During the season, the fishermen could ship their fish with Mr. Jepson's ferries, the Welcome, built in 1929, or the North Shore, built in 1931. But in the winter, they had to take a day from fishing to transport their fish to the mainland as there was no winter ferry.
They asked me if we would haul the fish with the little Welcome. At the time, it was frozen in the west channel in Detroit Harbor, not far from what is now the Island Outpost dock, the Cornell dock back then. I talked to George Hanson, and asked what he thought about skidding it over the ice to the east channel, where there was open water. Thinking it would not be too difficult, we sawed her out, pulled her up onto the ice with trucks, and got sections of a bobsled under her. We towed her across the ice to the east channel (off what is now the Shipyard Marina), and waited until the fish boats came in for the day. They broke the ice around her and she floated right up. From there, we made the winter trips, hauling fish and whatever else needed to be hauled, mostly fresh produce, as the stores stocked up in the late fall with canned goods. There wasn't a lot of fresh produce in those days, either. Besides fish, there was a lot of cheese being shipped from the Island cheese factory, sometimes as much as a ton a and a half, in ten or fifteen pound horns,. It was a very good cheddar cheese, and many places in Green Bay and the area used to give them as holiday gifts.
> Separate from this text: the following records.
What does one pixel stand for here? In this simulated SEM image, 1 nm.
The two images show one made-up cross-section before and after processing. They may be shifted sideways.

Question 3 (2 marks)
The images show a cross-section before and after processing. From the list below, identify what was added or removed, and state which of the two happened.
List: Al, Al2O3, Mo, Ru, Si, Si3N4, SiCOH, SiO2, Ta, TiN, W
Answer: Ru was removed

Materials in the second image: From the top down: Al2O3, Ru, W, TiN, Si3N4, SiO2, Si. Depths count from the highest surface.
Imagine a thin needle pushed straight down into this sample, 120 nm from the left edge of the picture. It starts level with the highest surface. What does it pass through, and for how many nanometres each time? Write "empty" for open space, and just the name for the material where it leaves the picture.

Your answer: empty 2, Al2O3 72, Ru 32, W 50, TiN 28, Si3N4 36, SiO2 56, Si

In 1931, we got our first mail contract. In those days it was a four-year contract. That was a year around contract. At times, when we couldn't take the Welcome because of ice, we could go over the ice, which was actually a faster trip most days.
In the thirties, we didn't have a good dock on the other side for winter. Gills Rock was our landing spot in summer, but we'd go into Europe Bay and anchor the Welcome in winter, and take our rowboat ashore, tying up to the ice banks. I remember as many as 112 boxes of fish on the Welcome (about 115 pounds apiece with ice, plus fish, over six tons!). On some occasions, boxes were put on the upper deck. But quite commonly, there would be 50 or 75 boxes. I was handling thirty-five accounts in those days, there were so many making a living fishing. It was a real trick sometimes to row ashore, twelve fish boxes or so in the rowboat, and throw the boxes up on to the ice banks where a truck was waiting to pick them up.
Carl Richter, with Ford pulling bobsled, alongside rough ice. When they bought the Ferry Line from Wm. Jepson in 1940, Carl was 68 and Arni was 29. |
If Arni seemed short on actual water experience when he started freighting with his dad on the little Welcome (he would have been 20 in 1931), he soon learned how to handle a boat and adjust to different situations. He seemed to possess, however, a good business sense, along with an optimism for the future.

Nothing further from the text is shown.